KARACHI, Nov 20: The Karachi Stock Exchange (KSE) index of 100 shares stood misrepresented till mid-day on Monday due to what the bourse termed a “human error”. The monitors showed index to have plunged by around 230 points, but if it were not for the error, the actual fall was 300 points.
In a press release issued in the evening, the bourse tried to explain what had gone wrong. It stated that M/S Arif Habib Securities Limited (AHSL), a component of KSE-100 index, had announced Bonus @122.2222% at the time of sending their financial results for the quarter ended September 30, 2006. The book closure for determination of the entitlement of that bonus issue was notified from November 20 to November 26, 2006.
Accordingly, the scrip was to trade on ex-bonus basis from Monday i.e., November 20, 2006. Ex-bonus price of the scrip on the basis of the 122.2222% bonus should have been Rs243. “But due to human error, a mistake was made in the calculation of ex-bonus price of the scrip, which after adjustment of the bonus, was calculated at Rs441.82 instead of Rs243,” the bourse stated.
It further mentioned that the trading started with this incorrect price of Rs441.82 at 9.45am and continued for about 5 minutes. During this period 153 trades were recorded in this scrip. However, when the error was identified, trading in the scrip was immediately suspended in order to avoid further trading with incorrect price.
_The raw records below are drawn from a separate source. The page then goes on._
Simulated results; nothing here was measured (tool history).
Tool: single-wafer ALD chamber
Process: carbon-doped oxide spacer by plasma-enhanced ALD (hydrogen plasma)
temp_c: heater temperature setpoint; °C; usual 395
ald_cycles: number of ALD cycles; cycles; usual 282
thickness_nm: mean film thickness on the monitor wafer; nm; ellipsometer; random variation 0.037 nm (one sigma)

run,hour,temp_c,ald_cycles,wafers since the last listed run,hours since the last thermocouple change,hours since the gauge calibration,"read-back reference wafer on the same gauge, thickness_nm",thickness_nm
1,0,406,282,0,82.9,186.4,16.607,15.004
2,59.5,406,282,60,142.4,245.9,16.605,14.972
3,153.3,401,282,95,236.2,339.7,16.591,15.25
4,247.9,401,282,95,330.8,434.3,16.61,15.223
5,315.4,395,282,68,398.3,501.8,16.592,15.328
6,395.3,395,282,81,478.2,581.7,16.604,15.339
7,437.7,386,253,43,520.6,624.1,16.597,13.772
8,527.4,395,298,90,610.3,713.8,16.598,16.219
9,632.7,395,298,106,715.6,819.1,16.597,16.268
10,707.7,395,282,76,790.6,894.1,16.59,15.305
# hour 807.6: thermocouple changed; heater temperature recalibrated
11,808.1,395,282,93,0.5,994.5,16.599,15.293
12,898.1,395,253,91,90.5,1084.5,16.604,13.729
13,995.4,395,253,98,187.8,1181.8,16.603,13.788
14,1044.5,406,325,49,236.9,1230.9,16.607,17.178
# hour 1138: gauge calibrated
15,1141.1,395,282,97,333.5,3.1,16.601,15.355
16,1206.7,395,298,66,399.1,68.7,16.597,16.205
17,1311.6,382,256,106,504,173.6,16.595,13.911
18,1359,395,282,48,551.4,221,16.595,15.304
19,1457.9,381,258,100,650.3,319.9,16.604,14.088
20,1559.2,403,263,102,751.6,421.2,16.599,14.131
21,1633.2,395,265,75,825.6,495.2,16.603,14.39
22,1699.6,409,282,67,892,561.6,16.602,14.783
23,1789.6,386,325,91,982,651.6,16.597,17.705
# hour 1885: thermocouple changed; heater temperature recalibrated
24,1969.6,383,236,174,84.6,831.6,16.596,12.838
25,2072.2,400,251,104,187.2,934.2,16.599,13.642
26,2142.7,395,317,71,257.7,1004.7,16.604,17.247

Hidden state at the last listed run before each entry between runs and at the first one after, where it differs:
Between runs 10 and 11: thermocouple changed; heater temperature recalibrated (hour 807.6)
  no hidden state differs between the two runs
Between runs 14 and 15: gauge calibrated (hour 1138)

The trading in the scrip remained suspended for about one and half hours and it was thereafter resumed on the basis of correct bonus adjusted price of Rs243, the KSE said and concluded: “However, as the mistake was rectified during the trading hours, the impact of this computation mistake had already been absorbed by the index at the close”.
The seemingly small issue raises several concerns, foremost of which is the curiosity whether the price adjustment at the Exchange is still carried out by staff working on calculators and not automatically fed in the IT programming? In the latter case, the blame should not be placed on a ‘human error’, but an inefficient technology.
Investors also question about the fate of 153 trades in AHSL that took place on the wrong price quotation of the scrip. And finally, no one would be able to figure out how many investors would have held back their sale or purchase orders if the real fall of the index had stared them in the face.
The AHSL stock itself plunged by Rs12 to close at Rs231 on an exceedingly dismal day when every two of the three shares that came up for trading lost value.